Finance minister Nirmala Sitharaman on Saturday launched a common online platform named eBkray to auction assets attached by various state-run banks, seeking to bring in transparency in the sale of 35,000 properties currently available and many more in future.
After a meeting with chiefs of state-run banks on Saturday, ahead of the Budget, the minister also announced that the revenue department will notify RuPay and UPI as the prescribed mode of payment for undertaking digital transactions without any MDR charges from January 1, 2020. Accordingly, all companies with a turnover of Rs 50 crore and above will be required to offer payment facility through RuPay debit card and UPI QR code to their customers, in sync with a Budget proposal.
The e-platform to sell assets provides a single-window access to information on all the properties up for e-auction, as well as a facility for the comparison of similar properties. It is equipped with property search features and navigational links to all the e-auction sites of the state-run banks, and also contains photographs and videos of uploaded properties. “There has been information asymmetry when bank-attached assets are auctioned, which will come to an end with the launch of eBkray,” Sitharaman said.
Public-sector banks (PSBs), finance secretary Rajiv Kumar said, are returning to profitability at a fast pace—13 PSBs clocked profits in H1FY20, against just six a year before.
The shadow-banking space, too, is ‘stabilising’ after the IL&FS default and banks’’exposure to top 50 NBFCs went up by as much as 38% year-on-year as of September 2019 to Rs 4,06,666 crore.

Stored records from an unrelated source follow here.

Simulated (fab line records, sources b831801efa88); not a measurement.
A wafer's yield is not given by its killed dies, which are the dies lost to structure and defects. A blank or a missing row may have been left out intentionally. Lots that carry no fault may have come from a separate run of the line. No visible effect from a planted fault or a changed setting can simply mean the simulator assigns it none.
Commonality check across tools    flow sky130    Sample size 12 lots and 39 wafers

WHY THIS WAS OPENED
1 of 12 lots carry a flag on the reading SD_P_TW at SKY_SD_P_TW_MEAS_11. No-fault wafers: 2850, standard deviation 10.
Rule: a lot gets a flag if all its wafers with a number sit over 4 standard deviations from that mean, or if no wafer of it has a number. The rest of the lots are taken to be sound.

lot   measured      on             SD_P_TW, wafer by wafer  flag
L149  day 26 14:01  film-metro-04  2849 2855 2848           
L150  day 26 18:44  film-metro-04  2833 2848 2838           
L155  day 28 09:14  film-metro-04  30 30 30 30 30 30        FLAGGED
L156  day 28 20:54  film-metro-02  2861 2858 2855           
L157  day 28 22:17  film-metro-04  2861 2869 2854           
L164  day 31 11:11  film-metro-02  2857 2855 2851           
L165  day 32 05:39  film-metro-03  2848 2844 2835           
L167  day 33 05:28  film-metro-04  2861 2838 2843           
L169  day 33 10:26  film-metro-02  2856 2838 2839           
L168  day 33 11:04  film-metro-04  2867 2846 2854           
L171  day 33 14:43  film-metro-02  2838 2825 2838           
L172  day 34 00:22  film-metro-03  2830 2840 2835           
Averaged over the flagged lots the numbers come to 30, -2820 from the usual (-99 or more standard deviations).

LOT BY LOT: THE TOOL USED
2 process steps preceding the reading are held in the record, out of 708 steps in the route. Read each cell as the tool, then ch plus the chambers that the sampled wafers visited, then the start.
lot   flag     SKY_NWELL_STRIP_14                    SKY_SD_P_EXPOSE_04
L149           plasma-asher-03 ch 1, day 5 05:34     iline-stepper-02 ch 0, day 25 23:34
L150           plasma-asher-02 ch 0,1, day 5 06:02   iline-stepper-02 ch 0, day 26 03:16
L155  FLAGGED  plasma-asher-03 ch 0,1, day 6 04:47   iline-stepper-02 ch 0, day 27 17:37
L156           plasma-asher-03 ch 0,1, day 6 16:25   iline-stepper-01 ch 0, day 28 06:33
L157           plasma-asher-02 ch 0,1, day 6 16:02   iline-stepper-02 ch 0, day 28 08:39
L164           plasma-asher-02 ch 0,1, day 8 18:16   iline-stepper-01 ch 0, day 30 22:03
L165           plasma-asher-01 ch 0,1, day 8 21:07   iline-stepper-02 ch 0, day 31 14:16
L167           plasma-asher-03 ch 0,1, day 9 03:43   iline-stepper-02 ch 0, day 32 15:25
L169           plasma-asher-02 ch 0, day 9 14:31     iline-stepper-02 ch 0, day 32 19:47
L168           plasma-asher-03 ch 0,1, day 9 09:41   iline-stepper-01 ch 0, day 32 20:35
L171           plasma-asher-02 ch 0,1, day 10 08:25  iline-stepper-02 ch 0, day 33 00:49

To expedite decision-making and prevent potential harassment of bankers for genuine commercial decisions at a time of increased frauds, it was decided that the Central Bureau of Investigation (CBI) would soon hold meetings with bank officials and address their concerns and doubts. Soon, the finance minister will also hold meetings with officials of the Directorate of Revenue Intelligence, Enforcement Directorate and income tax and customs departments for this purpose.
Apart from top finance ministry officials and bankers, the meeting chaired by Sitharaman was also attended by CBI director RK Shukla and two joint directors of the agency.
CBI would develop a mechanism — similar to the one recently introduced by the taxman — so that all its notices carry a registration number to squeeze any scope for unauthorised communications. As such, the CBI doesn’t take up bank fraud cases on its own, but it does so only when the PSBs approach the agency after getting clearance from its own institutional mechanism.
At the same time, Sitharman directed public-sector banks to fast clear pending vigilance cases, accummulated over the years against their officials for alleged malpractices. Accordingly, PSBs will set up committees under GM-level officials for this purpose.
To bolster the audit process at banks, the Indian Bank Association will put in place a robust system for assessing adherence to standards by forensic auditors, and tie up with the CBI for training forensic auditors, the finance ministry said in a statement.
Commenting on the shadow-banking space, the ministry said good NBFCs, including housing finance companies, are able to raise funds from the market ocassionally even at rates lower than the levels before the IL&FS crisis. It, however, conceded that the market is distinguishing between good and not-so-good NBFCs and financially-sound entities are able to obtain higher financing from both banks and the market.
The ministry said reforms carried out by the government have restored banks to health, with gross bad loans of PSBs having dropped from Rs 8.96 lakh crore in March 2018 to Rs 7.27 lakh crore in September 2019. However, earlier this week, a central bank report said bad loans of banks as a percentage of total loans could increase to 9.9% by September 2020 from 9.3% in September 2019, reversing a drop witnessed this year. Nevertheless, the report suggested that banks’ resilience to the bad loan shocks had improved.
With the Essar resolution decision, banks have recovered Rs 38,896 crore, on top of the Rs 4.53 lakh crore recovered in the past four-and-a-half years.
To further capitalise banks and improve their capacity to lend, additional infusion of Rs 8,855 crore (Rs 4,360 crore to Indian Overseas Bank, Rs 2,153 crore to Allahabad Bank, Rs 2,142 crore to UCO Bank and Rs 200 crore to Andhra Bank) has been approved, in addition to the release of Rs 60,314 crore so far this fiscal, the ministry said.